After Donald Trump’s surprise presidential victory, many rural white voters felt that their voices were finally heard. Now, urban protesters are raising theirs.
On Wednesday night, shouts of “Not my president” rang through many major US cities. The demonstrations drew tens of thousands of protesters, many of whom fear the president-elect’s campaign rhetoric could translate into deportation and violence toward immigrants, Muslims, and other marginalized groups.
“I’m just really terrified about what is happening in this country,” Adriana Rizzo told Reuters in Chicago, while holding a sign that read: “Enjoy your rights while you can.”
Many of the demonstrations, while heated, ended without violence or incident. In New York, about 1,000 gathered in midtown Manhattan and made their way toward Trump Tower on Fifth Avenue, and in Boston, some 4,000 marched from Boston Common to the Massachusetts Statehouse.
In Los Angeles, police in riot gear sought to disperse protesters who had blocked traffic on the busy 101 freeway, leading to 13 arrests. An earlier rally in the city drew more than 5,000 people.
Demonstrators in many cities expressed concerns about the president-elect’s campaign platform. Many “Dreamers” – residents who were brought to the United States at a young age, by parents who entered illegally, and whose nickname comes from the DREAM Act – fear deportation under a Trump presidency.
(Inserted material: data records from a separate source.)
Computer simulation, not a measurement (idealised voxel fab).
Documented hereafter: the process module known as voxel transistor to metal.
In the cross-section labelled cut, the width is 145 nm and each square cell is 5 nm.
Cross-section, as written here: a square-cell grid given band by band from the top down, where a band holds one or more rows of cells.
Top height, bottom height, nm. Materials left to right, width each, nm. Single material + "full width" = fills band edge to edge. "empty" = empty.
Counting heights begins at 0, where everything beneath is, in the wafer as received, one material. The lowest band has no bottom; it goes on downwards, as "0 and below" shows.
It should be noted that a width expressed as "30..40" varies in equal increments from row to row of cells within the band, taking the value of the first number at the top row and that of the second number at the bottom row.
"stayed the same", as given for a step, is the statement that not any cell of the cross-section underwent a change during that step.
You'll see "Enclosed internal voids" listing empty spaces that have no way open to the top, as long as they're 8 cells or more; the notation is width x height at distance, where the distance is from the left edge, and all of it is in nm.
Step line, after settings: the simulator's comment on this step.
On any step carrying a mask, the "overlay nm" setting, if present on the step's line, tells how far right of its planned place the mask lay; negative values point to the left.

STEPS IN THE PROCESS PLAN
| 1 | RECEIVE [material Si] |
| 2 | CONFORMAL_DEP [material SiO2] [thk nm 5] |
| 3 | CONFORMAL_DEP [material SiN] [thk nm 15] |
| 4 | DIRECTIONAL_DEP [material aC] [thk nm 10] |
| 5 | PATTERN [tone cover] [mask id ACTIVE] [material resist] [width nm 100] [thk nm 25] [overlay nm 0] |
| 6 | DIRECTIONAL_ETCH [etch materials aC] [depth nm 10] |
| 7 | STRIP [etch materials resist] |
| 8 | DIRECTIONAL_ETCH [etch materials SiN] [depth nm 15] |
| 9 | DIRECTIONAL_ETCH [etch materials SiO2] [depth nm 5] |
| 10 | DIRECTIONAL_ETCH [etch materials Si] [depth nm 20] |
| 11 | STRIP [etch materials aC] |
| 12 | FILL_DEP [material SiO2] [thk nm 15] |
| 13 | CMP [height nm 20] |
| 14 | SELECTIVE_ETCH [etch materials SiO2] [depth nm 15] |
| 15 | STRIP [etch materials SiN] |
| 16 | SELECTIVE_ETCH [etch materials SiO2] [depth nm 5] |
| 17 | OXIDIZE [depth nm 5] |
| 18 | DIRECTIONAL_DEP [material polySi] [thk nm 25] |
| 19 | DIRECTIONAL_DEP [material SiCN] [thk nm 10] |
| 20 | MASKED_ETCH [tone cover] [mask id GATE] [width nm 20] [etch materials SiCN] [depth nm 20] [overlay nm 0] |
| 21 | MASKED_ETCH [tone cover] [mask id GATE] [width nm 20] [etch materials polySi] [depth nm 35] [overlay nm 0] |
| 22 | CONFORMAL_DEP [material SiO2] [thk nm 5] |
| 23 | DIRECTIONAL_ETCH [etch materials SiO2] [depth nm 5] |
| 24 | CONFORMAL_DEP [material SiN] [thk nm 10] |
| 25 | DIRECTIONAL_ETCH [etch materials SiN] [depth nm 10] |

An Oakland, California protest, which drew a crowd of about 6,000, ended after a clash between protesters and law enforcement. Police threw chemical irritants, according to a Reuters witness, while demonstrators allegedly flung fireworks and other objects.
Tuesday night’s election result was a surprise for many in the American elite. But an increasingly disgruntled class of rural, middle-class white Americans – largely responsible for Trump’s victory – say they are finally being heard.
“People asked why Trump was going to small places and having rallies. ‘To make yourself feel good?’ ” Al Cross, director of the Institute of Rural Journalism and Community Issues at the University of Kentucky, told The Christian Science Monitor on Wednesday. “No, he was exercising his organic turnout strategy, to generate enthusiasm and a feeling of purpose and being part of a movement among rural people. And it worked. Typically, the rural vote is a little bit less than urban. But that switched.”
In the wake of an unusually divisive election cycle, the path toward mutual understanding is still unclear. But some have already taken small steps to close that riff.
The Monitor’s Linda Feldmann reported:
For Brian Williams of Valparaiso, Ind., it was reaching out to a beloved cousin whose Facebook posts clearly put her on the opposite side of the political divide. For Larry Seaquist, a retired Navy captain and a candidate for Washington's state legislature, it meant a conscious decision to run a campaign focused on policy and not personalities. Though he ultimately he didn't win, the tone he set marks a different sort of victory.
The president will have a key role in setting the tone of progress, either by reaching out across party lines or refusing to do so. But much of the work will happen at a smaller scale, analysts say – through local leaders, communities, and individual action.
This report includes material from Reuters and the Associated Press.